If I respected myself properly, wouldn't I take better care of myself? Would it have to be a grand rare occasion when I got all required food, water, vitamins, and whatever self-care all in the same day?

Because I cannot change the behavior of my mate or my kid, both of whom (for different reasons) are totally On My List today, I think I should focus on changing my own behavior. I think I should shoulder the world aside when necessary to make room for myself to have time to eat, clean space to eat in, and some personal time to take care of myself. I think if I treated myself like someone I loved, someone I wanted to take care of, this is what I would do.

And maybe, as a side effect, treating myself well will sort of "trickle down" into my reality to others around me.


kudzu said...

You said it seem to have an excellent understanding of let's see you do it! It's not so difficult, you know.
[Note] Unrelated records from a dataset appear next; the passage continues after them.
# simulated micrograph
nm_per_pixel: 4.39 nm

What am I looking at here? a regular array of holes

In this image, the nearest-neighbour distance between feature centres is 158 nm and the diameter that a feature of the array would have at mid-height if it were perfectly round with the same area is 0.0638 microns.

I've been enjoying reading your blog. A bit of advice I'd like to share with you, from 7 years of experience with LC. In one of your previous posts (obviously on a happier day), you were brimming with enthusiam for cooking and living the LC life. That's great, but you must remember that you won't feel that kind of enthusiam every day. Being a busy single mom, I'd wager that you'll have more days than not when you just don't feel like doing what is necessary food-wise. I think it's very important to keep simple foods on hand for those days. Keep a stash of cut up cheese and hard-boiled eggs, etc. in the fridge. Cut up all your salad veggies as soon as you bring them home, so salads will be quick and easy to assemble all week. Keep the fixings of a simple meal always at hand. Every meal does not need to be a great recipe. Nothing wrong with a simple steak or pork chop, hamburger etc., served with a salad. And one of the things that serves me best is cooking breakfast for the whole week, so all I have to do is nuke it for a minute each morning. I usually make a cheese/sausage/egg casserole that yield six generous portions. Very easy to make. I've noticed that whenever I go off plan, it usually starts with skipping a good breakfast. In short, take the daily thought out of eating right. If it's right in front of you already prepared, you just eat it and don't give much thought to it. This way you really only need that enthusiasm once a week (when you do your prep work).

Anonymous said...

Dr Phil and other folks in the self-help realm often say that we teach people how to treat us. When we start treating ourselves better I think we are moving in the right direction to teaching others how we want to be treated, there is a lot more to it of course, but I love your perspective. Keep up the blogging.